Normality tests
Tests of normality are statistical inference procedures designed to test that the underlying distribution of a random variable is normally distributed. There is a long history of these tests, and there are a plethora of them available for use, i.e. Jarque and Bera (1980), D’Agostino and Pearson (1973), Ralph B. D’agostino and Jr. (1990). Such kind of tests are based on the comparison of the sample skewness and kurtosis with the skewness and kurtosis of a normal distribution, hence their estimation is crucial.
1 Theoric Moments
1.1 Expectation
Let’s define and denote the expectation in population of a random variable \(X\) as \[ \mathbb{E}\{X\} = \mu(X) \] whereas the sample’s expectation on \(X_n = (x_1, \dots, x_i, \dots, x_n)\) is denoted as: \[ \mathbb{E}\{X_n\} = \hat{\mu}(X_n) = \frac{1}{n}\sum_{i = 1}^{n}x_i \]
1.2 Variance
Let’s define and denote the population variance of a random variable \(X\) as: \[ \mathbb{V}\{X\} = \sigma(X) = \mathbb{E}\{\left(X - \mathbb{E}\{X\}\right)^2\} \text{,} \] whereas the sample’s variance on \(X_n = (x_1, \dots, x_i, \dots, x_n)\) is denoted as: \[ \mathbb{V}\{X_n\} = \hat{\sigma}^2(X_n) = \frac{1}{n}\sum_{i = 1}^{n} \left(x_i - \mathbb{E}\{X_n\}\right)^2 \text{.} \] To correct the estimator \(\hat{\sigma}^2(X_n)\) let’s define: \[ \hat{s}^2(X_n) = \frac{1}{n-1}\sum_{i = 1}^{n} \left(x_i - \mathbb{E}\{X_n\}\right)^2 \text{,} \] where \(\hat{s}^2(X_n) = \frac{n}{n-1}\hat{\sigma}^2(X_n)\).
1.3 Skewness
Following the same notation as in Ralph B. D’agostino and Jr. (1990), let’s define and denote the population skewness of a random variable \(X\) as: \[ \mathbb{S}k\{X\} = \beta_1(X) = \mathbb{E}\left\{\left(\frac{X - \mathbb{E}\{X\}}{\sqrt{\mathbb{V}\{X\}}}\right)^3\right\} \text{,} \] whereas the sample’s skewness on \(X_n = (x_1, \dots, x_i, \dots, x_n)\) is denoted as: \[ \mathbb{S}k\{X_n\} = b_1(X_n) = \frac{1}{n}\sum_{i = 1}^{n} \left(\frac{x_i - \mathbb{E}\{X_n\}}{\sqrt{\mathbb{V}\{X_n\}}}\right)^3 \text{.} \tag{1}\] To correct the estimator \(b_1(X_n)\) let’s define: \[ g_1(X_n) = \frac{\sqrt{n(n-1)}}{(n-2)} b_1(X_n) \text{.} \] Notably the asymptotic distribution of the sample skewness is normal, i.e. \[ b_1(X_n) \underset{n \to \infty}{\overset{d}{\longrightarrow}} \mathcal{N}\left(0, \frac{6}{n} \right) \text{.} \tag{2}\]

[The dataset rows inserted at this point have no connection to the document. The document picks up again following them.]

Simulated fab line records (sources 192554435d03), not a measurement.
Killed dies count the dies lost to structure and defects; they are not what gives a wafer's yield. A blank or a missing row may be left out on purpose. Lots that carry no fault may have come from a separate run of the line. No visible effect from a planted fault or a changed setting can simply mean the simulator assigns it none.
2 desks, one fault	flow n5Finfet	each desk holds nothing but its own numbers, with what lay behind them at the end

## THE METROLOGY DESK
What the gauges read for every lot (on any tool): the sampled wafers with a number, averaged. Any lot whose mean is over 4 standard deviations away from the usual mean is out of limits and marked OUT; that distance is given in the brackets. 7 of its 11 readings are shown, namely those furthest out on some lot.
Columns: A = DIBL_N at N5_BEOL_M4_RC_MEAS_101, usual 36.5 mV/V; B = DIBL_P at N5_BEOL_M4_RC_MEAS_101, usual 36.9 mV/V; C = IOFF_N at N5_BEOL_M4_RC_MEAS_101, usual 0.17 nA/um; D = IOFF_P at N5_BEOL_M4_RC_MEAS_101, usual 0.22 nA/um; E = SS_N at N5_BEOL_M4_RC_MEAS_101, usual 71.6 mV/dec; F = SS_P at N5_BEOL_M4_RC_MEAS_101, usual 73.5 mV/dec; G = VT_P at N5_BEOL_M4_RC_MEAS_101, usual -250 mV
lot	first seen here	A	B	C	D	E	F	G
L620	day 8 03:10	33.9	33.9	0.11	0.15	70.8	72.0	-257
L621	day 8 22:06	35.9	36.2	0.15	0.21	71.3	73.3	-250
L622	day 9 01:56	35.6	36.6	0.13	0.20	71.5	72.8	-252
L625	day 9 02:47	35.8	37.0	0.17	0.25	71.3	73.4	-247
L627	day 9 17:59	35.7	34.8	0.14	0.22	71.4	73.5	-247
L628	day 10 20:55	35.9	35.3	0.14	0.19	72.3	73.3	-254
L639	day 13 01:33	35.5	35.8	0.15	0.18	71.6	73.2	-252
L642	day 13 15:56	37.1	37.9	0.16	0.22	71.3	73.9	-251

Notably, in Urzúa (1996) are reported also the exact mean of the estimator in Equation 1 when \(X \sim \mathcal{N}\), i.e.
\[
\mathbb{E}\{b_1(X_n)\} = 0 \text{,}
\] and the variance \[
\mathbb{V}\{b_1(X_n)\} = \frac{6(n-2)}{(n+1)(n+3)} \text{.}
\tag{3}\]
1.4 Kurtosis
Let’s define and denote the population kurtosis of a random variable \(X\) as: \[ \mathbb{K}t\{X\} = \beta_2(X) = \mathbb{E}\left\{\left(\frac{X - \mathbb{E}\{X\}}{\sqrt{\mathbb{V}\{X\}}}\right)^4\right\} \text{,} \] whereas the sample’s kurtosis on \(X_n = (x_1, \dots, x_i, \dots, x_n)\) is denoted as: \[ \mathbb{K}t\{X_n\} = b_2(X_n) = \frac{1}{n}\sum_{i = 1}^{n} \left(\frac{x_i - \mathbb{E}\{X_n\}}{\sqrt{\mathbb{V}\{X_n\}}}\right)^4 \text{.} \tag{4}\] From Pearson (1931), we have a correct the version of \(b_1(X_n)\) defined as: \[ g_2(X_n) = \left[b_2(X_n) - \frac{3(n+1)}{n+1} \right]\frac{(n+1)(n-1)}{(n-2)(n-3)} \text{.} \] The asymptotic distribution of the sample kurtosis is normal, i.e. \[ b_2(X_n) \underset{n \to \infty}{\overset{d}{\longrightarrow}} \mathcal{N}\left(3, \frac{24}{n} \right) \text{.} \tag{5}\]
Notably in Urzúa (1996) are reported also the exact mean when \(X \sim \mathcal{N}\) \[ \mathbb{E}\{b_2(X_n)\} = \frac{3(n-1)}{(n+1)} \text{,} \tag{6}\]
and the variance as: \[ \mathbb{V}\{b_2(X_n)\} = \frac{24n(n-2)(n-3)}{(n+1)^2(n+3)(n+5)} \text{.} \tag{7}\]
2 Jarque-Brera test
If \(X\) is an independent and identically distributed process, the asymptotic distribution of the skewness and kurtosis in Equation 2 holds for \(X \sim \mathcal{N}\). Hence, we construct an omnibus test for normality. Standardizing the skewness and kurtosis, under \[
H_0: \beta_1(X_n) = 0, \, \beta_2(X_n) = 3 \text{,}
\] we have
\[
\begin{aligned}
{} & Z_1(X_n) = \sqrt{n} \frac{b_1(X_n)}{\sqrt{6}} \underset{n \to \infty}{\overset{d}{\longrightarrow}} \mathcal{N}\left(0, 1\right) \text{,} \\
& Z_2(X_n) = \sqrt{n} \frac{b_2(X_n)-3}{\sqrt{24}}\underset{n \to \infty}{\overset{d}{\longrightarrow}} \mathcal{N}\left(0, 1\right) \text{,}
\end{aligned}
\] where \(b_1(X_n)\) and \(b_2(X_n)\) are defined respectively in Equation 1 and in Equation 4. It is possible to prove that \(Z_1(X_n)\) and \(Z_2(X_n)\) are independent. Since the sum of two independent standard normal squared random variables follows a \(\chi^{2}_{v}\) distribution with \(v = 2\) degrees of freedom, let’s rewrite the Jarque-Brera statistic as: \[
\text{JB}(X_n) = Z_1(X_n)^2 + Z_2(X_n)^2 \underset{n \to \infty}{\overset{d}{\longrightarrow}} \chi^{2}_{2} \text{.}
\] However, if \(n\) is small the \(\text{JB}(X_n)\) over-reject the null hypothesis \(H_0\), i.e. type I error.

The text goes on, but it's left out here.